Tuesday, February 22, 2011

From a "dropout factory" graduate...

The definition of effective according to dictionary.com is, “Successful at producing an intended or desired result.” The definition of school is, “An institution for educating children.”

So, an effective school is successful at educating children and producing graduates. Easy enough, right? That’s it? Wrong.

An effective school is everything listed in Teaching In America pages 107-8 but it’s also consistent. I believe consistency is the key to effectiveness for many things and schools are no different. But, as schools are getting larger and larger it’s getting harder and harder to be effective.

An effective school is not afraid of change, but it also does not immediately jump on the bandwagon to each new idea. An effective school is careful and cautious with what changes they proceed with. An effective school is full of teachers that are naturally progressive and always yearning to grow further themselves.

An effective school starts with its teachers, just as Davis Guggenheim from Waiting for Superman claims. Like a principal can control the culture of a school, the teachers can control the effectiveness of a school. A school cannot be effective if the teachers do not strive for results from each and every one of his or her students.

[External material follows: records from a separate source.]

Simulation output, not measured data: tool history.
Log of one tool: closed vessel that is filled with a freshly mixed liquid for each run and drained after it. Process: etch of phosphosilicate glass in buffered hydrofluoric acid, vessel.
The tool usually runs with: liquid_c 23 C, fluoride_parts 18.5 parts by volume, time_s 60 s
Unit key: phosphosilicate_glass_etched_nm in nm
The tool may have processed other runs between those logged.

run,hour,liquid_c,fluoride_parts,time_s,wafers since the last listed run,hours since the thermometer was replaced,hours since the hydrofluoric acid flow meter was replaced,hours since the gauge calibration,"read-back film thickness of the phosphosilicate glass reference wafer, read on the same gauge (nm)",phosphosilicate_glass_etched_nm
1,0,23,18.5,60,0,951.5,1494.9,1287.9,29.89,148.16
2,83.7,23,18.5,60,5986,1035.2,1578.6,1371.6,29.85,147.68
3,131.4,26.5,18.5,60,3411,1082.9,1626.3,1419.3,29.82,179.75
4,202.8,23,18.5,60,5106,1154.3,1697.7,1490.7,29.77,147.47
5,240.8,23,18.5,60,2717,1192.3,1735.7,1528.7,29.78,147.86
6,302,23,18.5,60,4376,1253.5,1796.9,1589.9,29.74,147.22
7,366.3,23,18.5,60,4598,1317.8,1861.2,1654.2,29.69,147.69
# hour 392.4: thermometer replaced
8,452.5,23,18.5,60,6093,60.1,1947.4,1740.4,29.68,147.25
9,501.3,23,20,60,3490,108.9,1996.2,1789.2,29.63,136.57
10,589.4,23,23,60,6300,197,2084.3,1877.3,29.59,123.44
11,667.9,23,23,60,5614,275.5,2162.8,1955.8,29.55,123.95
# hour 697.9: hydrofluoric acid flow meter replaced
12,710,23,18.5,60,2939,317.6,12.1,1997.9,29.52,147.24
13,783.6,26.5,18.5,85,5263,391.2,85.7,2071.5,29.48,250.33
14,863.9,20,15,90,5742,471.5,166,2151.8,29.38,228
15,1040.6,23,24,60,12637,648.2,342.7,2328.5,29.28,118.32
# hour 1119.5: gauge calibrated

In my first semester at Drake an instructor claimed that we would not like every child/student. We are human and it’s human to dislike another human and it’s okay. This really struck me. As a person that strives to see the good in everybody and tries really hard to like everybody, it’s hard to accept this fact. It brought clarity and relief though. What she was also saying is, you don’t give up on that person because your personalities clash. Your job as a teacher is to teach everyone, and if you don’t teach everyone, or at least try… well, you didn’t do your job. You only did a portion of job. Who wants to do just a portion of their job?

In reflecting what effective schools look like I got to thinking about what ineffective schools look like. This should be easy, right? They’re supposedly everywhere and in almost every city. In fact, I went to a high school that is regarded as a “dropout factory” so, I should have first hand experience on what they look like, but I had to give this some serious thought. When I read the list on page 108, I thought to myself, “This describes my high school, so what is going wrong?” Then I thought to myself… my high school had almost 2000 students in it at one time. It probably has more now, as that was 10 years ago. 2000 students! To me, that is a ridiculous number. It is easy to get lost in the hustle and bustle of so many students and teachers, and if it’s a school that’s at the top of the state for sports and activities… that’s wonderful, but in the shoes of an average student, it is hard to comprehend feeling special or more than a number.

It takes a strong adult to try and stand out in a crowd of 2000 people, now put that weight on the shoulders of a student that is young and impressionable. That student has the easy way out whispering in his or her ear, and that easy way out is to give up. As teachers we need to be watching for that voice and when we see it we need to be drowning it out with our own voices.

There’s no way around big schools, cities do not have the funds to break them apart into smaller pieces. This makes a teacher’s responsibility even bigger. Their eyes have to be open a little wider, their ears need to be stretched a little farther and they need to see what other people don’t. When they see and hear these things they need to find ways to get through to their students or at least reach out to someone else that can do it for them.

There are many, many factors that contribute to making an effective school effective and many, many factors that contribute to making a school ineffective. Identifying the factors and remaining consistent is just one piece of the puzzle.

"The fate of our country won't be determined on a battlefield it will be decided in a classroom."
-Waiting for Superman

You may have guessed I just recycled a paper for class as a blog post, but you know what? It's important stuff and I wanted to put it out there. If you haven't seen Waiting for Superman, you should check it out, it's a wonderful documentary. It sensationalizes the issue but, in my opinion, it needs to be sensationalized.

So tell me, what do you think makes a school effective?